During the trials, grocery shoppers in Groningen, Wageningen and Zaandam are offered the option of paying the normal price, or the so-called ‘real price.’
The ‘real price’ includes the social and environmental costs throughout the product chain, such as CO2 emissions, consumption of water, use of raw materials and working conditions.
For the experiment, Albert Heijn calculated the 'true price' of coffee, milk and oat milk.
For instance, while the usual price for a black coffee is €2.00, the true price is €2.08, for espresso the difference is €0.06, while for latte it is the highest at €0.36.
For the same coffee with oat milk instead of cow’s milk, the actual price is €0.11 higher.
'True Price’ Model
The ‘true price’ model was developed by Dutch environmental and social justice movement, True Price.
All Albert Heijn's Perla coffee comes from Rainforest Alliance certified coffee plantations.
The Dutch retailer will use the proceeds from the extra amount customers are willing to pay for true price coffee for additional investments in Rainforest Alliance improvement projects in the coffee chain.

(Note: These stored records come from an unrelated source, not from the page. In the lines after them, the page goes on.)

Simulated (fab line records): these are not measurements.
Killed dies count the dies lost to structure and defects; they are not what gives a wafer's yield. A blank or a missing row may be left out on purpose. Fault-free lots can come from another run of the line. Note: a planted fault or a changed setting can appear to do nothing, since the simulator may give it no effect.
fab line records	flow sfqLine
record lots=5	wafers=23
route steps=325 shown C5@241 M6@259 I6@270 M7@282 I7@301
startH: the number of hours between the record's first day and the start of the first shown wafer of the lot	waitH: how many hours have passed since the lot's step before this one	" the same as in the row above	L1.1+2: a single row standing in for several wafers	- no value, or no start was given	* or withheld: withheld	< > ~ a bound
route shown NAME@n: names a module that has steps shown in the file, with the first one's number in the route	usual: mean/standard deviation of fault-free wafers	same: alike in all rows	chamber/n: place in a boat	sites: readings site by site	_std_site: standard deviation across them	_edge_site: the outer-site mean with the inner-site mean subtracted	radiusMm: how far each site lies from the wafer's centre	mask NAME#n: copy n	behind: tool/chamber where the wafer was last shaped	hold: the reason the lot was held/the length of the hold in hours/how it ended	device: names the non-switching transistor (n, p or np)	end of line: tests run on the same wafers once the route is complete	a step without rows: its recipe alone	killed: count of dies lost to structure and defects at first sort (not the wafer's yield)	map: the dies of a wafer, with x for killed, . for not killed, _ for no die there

As well as raising awareness about social and environmental costs, Albert Heijn aims to help people make more sustainable choices and also learn what customers think.
During 2023, the two partners plan to expand the experiment to multiple locations and broaden it to include more products.
True Price co-founder and executive director, Michel Scholte, said the concept will help make production chains more sustainable ‘so future generations and the most vulnerable people don’t foot the bill.’
Albert Heijn is not the first large-scale retailer to calculate ‘true prices.’
In the same year, Amsterdam-based organic supermarket De Aanzet increased its prices to compensate for the hidden costs of bread, fruit and vegetables.